Lothians: About 3 miles west and north of South Queensferry, on footpath 0.5 miles north-west of Hopetoun House, near the shore of the Firth of Forth, north of Abercorn.
Ruin or site NT 083794 OS: 65 EH30 9SL
OPEN: The site of the castle is in the policies of Hopetoun House
Site of castle, nothing of which remains except a landscaped mound with an obelisk, which covers the very ruinous remains of two buildings. ‘Abencorne’ is marked on Blaeu’s map of The Lothians,
then ‘Abercorn C’ on Adair’s map of West Lothian. The castle is depicted as a tower with battlements on a mound or hillock to the north of the church.
A castle here, dating from the 12th century, was a property of the Avenel family. It passed by marriage to the Grahams in the mid 13th century, then, again by marriage, to the Mures in the
early 14th century. By 1400, the Douglas Earls of Douglas held the castle, and James the Gross, 6th Earl, died here in 1443. During his campaign against the Black Douglases in 1455, James II
destroyed the castle after a month-long siege, and many of the garrison were hanged. The castle seems to have been rebuilt (or the site reused) later in the 15th century or early in the 16th and the
castle appears to still have still been a significant structure on Adair’s map.
Abercorn then went to the Hamiltons. Lord Claud Hamilton, Lord Paisley – fourth son of James, second Earl of Arran and Regent of Scotland during the minority of Mary Queen of Scots – was made
Lord Abercorn in 1568, and his son was made Earl of Abercorn in 1606. The family were then made Marquises in 1790 and Duke of Abercorn in 1868. The family are now the senior branch of the Hamiltons,
the Dukes of Hamilton having passed through the female line, and live in Northern Ireland. The Dukes of Hamilton owned many estates, including Brodick, Kinneil, Cadzow and Hamilton Palace, and now live at Lennoxlove in East Lothian.

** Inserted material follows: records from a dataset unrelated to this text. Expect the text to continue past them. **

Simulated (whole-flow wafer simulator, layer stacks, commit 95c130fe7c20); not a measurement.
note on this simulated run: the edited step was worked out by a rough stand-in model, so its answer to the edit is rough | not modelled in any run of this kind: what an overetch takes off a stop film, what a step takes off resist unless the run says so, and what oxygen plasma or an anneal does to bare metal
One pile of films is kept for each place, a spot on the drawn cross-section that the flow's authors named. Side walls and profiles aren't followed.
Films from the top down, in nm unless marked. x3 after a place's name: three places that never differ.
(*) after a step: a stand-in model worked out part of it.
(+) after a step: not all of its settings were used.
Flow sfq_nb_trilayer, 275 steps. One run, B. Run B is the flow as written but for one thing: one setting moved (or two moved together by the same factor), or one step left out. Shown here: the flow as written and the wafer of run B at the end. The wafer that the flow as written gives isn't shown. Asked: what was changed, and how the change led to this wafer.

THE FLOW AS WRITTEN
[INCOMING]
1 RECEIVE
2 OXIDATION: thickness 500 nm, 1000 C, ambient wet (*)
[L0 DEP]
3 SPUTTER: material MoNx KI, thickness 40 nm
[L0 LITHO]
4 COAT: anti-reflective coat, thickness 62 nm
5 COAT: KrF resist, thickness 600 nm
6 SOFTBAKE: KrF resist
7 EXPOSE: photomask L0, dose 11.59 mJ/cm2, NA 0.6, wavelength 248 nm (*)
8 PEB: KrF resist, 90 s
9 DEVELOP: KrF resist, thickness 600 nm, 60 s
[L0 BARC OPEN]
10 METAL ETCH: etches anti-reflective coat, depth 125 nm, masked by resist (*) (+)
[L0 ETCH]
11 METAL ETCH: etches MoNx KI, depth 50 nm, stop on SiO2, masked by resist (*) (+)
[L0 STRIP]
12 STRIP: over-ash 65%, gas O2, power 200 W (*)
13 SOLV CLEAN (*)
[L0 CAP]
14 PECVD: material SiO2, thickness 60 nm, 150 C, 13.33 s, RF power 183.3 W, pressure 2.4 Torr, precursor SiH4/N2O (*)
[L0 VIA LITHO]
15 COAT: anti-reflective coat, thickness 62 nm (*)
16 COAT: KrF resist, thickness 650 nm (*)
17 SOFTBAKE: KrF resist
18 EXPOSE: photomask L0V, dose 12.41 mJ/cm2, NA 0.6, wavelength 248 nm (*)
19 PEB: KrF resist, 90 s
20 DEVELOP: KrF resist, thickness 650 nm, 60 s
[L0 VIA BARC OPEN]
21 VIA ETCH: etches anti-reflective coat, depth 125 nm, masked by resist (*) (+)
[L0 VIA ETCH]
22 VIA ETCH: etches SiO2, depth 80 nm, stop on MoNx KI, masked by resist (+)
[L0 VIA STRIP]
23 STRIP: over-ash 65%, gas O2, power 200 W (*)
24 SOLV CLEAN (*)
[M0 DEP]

The lands passed to the Setons by 1662, and they were made baronets of Nova Scotia the following year, then to the Hopes. The castle site was excavated in 1963. The Setons of Abercorn,
baronets, now live in Australia.
Abercorn Kirk [NT 083792], a fine old building dedicated to St Serf, dates from the 12th century and stands on the site of a 7th-century monastery. There are Viking burial stones, and burial
aisles or enclosures, including for Dalziel of The Binns, the Hopes of Hopetoun and the
Dundases of Philpstoun. The church was formerly open to the public but has been locked since a series of 'antisocial' incidents, and old bibles were stolen from here in July 2016.